Don’t buy M&S – this retailer looks a better bet

Whether we shop there or not, we always like to know how high street bellwether Marks & Spencer (LSE: MKS) is doing.

As you might expect, the last two years have been among the toughest in the firm’s 125-year history. “Sales fell off a cliff in the wake of the global banking collapse”, which “caught all retailers on the hop”, says The Telegraph’s James Hall. Last year’s final dividend was slashed by a third, and this year’s interim is expected to suffer the same fate.

But new products, price cuts and promotions have been introduced to battle the downturn. And now the company’s selling us some ‘good’ news. Like-for-like sales for the quarter to 26 September fell a less-than-expected 0.5%, and boss Sir Stuart Rose is “pleased to report continuing improvement in our performance – demonstrating the actions we’re taking are working”.

So is M&S and the rest of the high street getting back on track? Don’t bank on it. 12-month comparisons are misleading because of last year’s sales slump. The two-year view still looks bad.

But more important, M&S customers are likely to stay cautious. Annualised consumer credit growth came in at just 0.7% in August, the lowest since records began in 1994. That’s not good news for Sir Stuart. And worse still, a mixture of tax rises and increases in National Insurance contributions next year – necessary to refill the state coffers – will keep consumption under the cosh.

With M&S shares already up almost 70% in 2009 – and on a p/e of 14.5x – I’m not tempted.

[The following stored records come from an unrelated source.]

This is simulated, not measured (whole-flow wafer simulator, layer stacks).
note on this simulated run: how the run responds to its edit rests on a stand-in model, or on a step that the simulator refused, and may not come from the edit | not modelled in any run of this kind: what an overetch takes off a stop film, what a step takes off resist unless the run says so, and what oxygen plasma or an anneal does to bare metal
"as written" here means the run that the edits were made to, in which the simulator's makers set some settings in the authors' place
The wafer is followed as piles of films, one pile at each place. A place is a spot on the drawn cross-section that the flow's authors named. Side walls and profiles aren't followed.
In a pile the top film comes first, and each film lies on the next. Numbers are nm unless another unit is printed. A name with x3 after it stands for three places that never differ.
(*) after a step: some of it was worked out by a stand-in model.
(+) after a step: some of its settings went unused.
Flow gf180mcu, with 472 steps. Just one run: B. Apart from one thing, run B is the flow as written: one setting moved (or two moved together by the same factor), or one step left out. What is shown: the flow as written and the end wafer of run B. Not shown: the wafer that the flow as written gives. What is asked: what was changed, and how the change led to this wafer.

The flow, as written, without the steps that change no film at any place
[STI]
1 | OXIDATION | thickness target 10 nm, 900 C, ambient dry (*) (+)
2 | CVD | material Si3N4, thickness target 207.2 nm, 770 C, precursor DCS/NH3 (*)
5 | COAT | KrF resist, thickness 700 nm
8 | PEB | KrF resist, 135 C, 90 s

If you’re keen on buying a retail share right now, fast-growing online fashion store Asos (LSE: ASC) could be a better bet. Valued by the market at just £260m, it’s small enough to pick up market share despite the overall economic woes. And despite reporting a 47% first-half sales gain, the shares are still the same price as a year ago.

On a forecast 15.4x p/e for next year, and with far more potential for growth than the traditional high street players, they could have more mileage.